The Elections in Turkey and the Kurdish National Question

Statement of the Revolutionary Communist International Tendency (RCIT), 19.6.2015,


1.            Turkey’s President Recep Tayyip Erdoğan, the leader of the bourgeois Islamist Justice and Development Party (AKP), received a blow in the recent parliamentary election. His party won only 40.9% of the vote and thus fell short of the 276 members of parliament (MP) needed to command a majority in the legislature. The AKP has been in power since 2002 and was seeking to change the constitution in order to make President Erdoğan the new Bonaparte of Turkey. The bourgeois-chauvinist Republican People's Party (CHP) won 132 MPs with 25.0% of the votes, the extreme right-wing Nationalist Movement Party (MHP) got 80 MPs with 16.3% of the vote. The Halkların Demokratik Partisi (Peoples' Democratic Party, HDP), fared better than expected by winning 80 MP with 13.1% of the vote.

2.            Why did the AKP loose more than 9% of its votes compared with the previous elections? Since the AKP came to power in 2002, Turkey has experienced a substantial economic upswing, the country’s economy having grown by 68%, which is equivalent to an average annual growth rate of 4.5%, despite two bad years (2008–09) at the height of the global financial crisis. Despite this, a broad layer of the working class and urban and rural poor continue to live in misery. In addition, economic growth has slowed to 2.9% and unemployment has increased from 8% to more than 10%. In addition, Erdoğan failed to substantially increase Turkey’s regional influence in the Middle East because the counter-revolutionary developments of the past two years have brought the old guard of the pre-2011 dictatorships back to power (General al-Sisi in Egypt, Beji Caid Essebsi in Tunisia), thus removing bourgeois Islamist governments which were elected in 2011 and 2012 and with whom Erdoğan had close relations.

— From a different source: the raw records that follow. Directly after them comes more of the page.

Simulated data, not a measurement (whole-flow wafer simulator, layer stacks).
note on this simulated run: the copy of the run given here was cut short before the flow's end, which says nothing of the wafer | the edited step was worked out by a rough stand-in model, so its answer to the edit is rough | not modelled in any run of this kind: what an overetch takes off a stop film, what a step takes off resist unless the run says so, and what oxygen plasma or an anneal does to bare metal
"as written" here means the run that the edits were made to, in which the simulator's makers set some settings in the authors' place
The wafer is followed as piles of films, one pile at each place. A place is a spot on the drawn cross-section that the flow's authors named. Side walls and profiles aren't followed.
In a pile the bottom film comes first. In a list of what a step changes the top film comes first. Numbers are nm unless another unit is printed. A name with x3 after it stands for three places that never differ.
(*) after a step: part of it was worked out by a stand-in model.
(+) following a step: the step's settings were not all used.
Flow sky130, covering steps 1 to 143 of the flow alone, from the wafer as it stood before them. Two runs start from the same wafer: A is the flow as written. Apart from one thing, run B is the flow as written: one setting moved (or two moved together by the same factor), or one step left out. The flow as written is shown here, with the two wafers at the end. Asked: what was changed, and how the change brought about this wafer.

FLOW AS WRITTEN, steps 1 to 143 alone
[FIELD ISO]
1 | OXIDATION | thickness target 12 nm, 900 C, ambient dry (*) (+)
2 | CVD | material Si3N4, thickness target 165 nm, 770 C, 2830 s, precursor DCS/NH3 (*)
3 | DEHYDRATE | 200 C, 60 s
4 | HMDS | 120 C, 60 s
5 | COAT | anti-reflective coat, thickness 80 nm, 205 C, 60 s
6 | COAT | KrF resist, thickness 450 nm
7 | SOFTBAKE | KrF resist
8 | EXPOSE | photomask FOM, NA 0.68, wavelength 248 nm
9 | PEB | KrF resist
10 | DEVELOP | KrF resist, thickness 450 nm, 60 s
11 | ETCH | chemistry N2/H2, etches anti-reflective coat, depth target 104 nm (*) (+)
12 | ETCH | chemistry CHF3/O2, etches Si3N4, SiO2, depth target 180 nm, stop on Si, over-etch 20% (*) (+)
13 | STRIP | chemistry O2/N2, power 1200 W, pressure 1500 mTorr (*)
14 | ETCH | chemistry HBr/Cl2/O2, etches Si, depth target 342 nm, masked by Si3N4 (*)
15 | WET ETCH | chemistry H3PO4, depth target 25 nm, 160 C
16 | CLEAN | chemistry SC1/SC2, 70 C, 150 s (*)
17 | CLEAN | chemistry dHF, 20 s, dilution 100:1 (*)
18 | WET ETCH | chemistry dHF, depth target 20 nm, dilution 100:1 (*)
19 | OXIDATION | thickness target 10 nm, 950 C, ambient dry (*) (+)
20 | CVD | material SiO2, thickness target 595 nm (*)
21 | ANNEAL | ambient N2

3.            As a result, Turkey’s working class is increasingly struggling for their rights. At the end of May some 5,000 Renault workers went on strike, demanding increased wages. They joined workers at another automaker, Tofaş – a joint venture of Italy’s Fiat and Turkey's Koç Holding – and those at Çoskunöz Holding. The strike is supported by workers from a host of companies operating in the automotive sector at Bursa such as Beltan Trelleborg Vibracoustic (TBVC), Delphi, SKT, Ototrim Automotive, Rollmech and Mako but without the support of the trade union bureaucracy.

4.            The working class struggle and the Kurdish liberation struggle face systematic repression by the Turkish state. The ruling class bases its power on strong repressive apparatus which bequeaths to Turkey’s political system a hybrid character combining elements of a bourgeois democracy with strong features of a Bonapartist regime. Turkey, however, is not a fascist state, as many Turkish Maoist, Hoxhaist, and other leftist groups incorrectly claim.

5.            The HDP is a petty-bourgeois democratic party. It is primarily a Kurdish party reflecting the desire of the oppressed Kurdish minority – constituting up to 30% of the Turkey’s population – for national self-determination. The huge majority of its voters are Kurds residing in the southeastern region of the country. Its recent electoral success (gaining an additional 6.5% of all votes cast) was based on winning over Kurdish voters who previously supported the AKP. The HDP is closely related to the Kurdish petty-bourgeois underground movement PKK. Its program is not socialist but can rather be characterized as progressive liberal.

6.            The Kurds are a nation which shares a common language and territory, yet which is divided politically between the states of Turkey, Iraq, Iran, and Syria, in all of which they constitute minorities. The Kurds have a long history of being oppressed by these states, as well as defiantly resisting these manifestations of oppression. In Iran, they have been tremendously oppressed which explains why there have been various armed rebellions there led by the PDKI and today by the PJAK. Similarly, the Iraqi Kurds have faced severe repression, in particular during Saddam Hussein’s genocidal war against them, with its tragic highpoint – the infamous gas attacks in 1988 which killed thousands of civilians. The Kemalist governments in Turkey traditionally tried to eradicate the Kurdish language and culture, a policy which has provoked armed rebellion since 1984. The Erdoğan government – in contrast to the hard-line chauvinist CHP and MHP – has tried to end this conflict by combining repression with negotiations with the PKK, promising to ease the oppression. Similarly, the Kurds in Syria have been systematically discriminated against.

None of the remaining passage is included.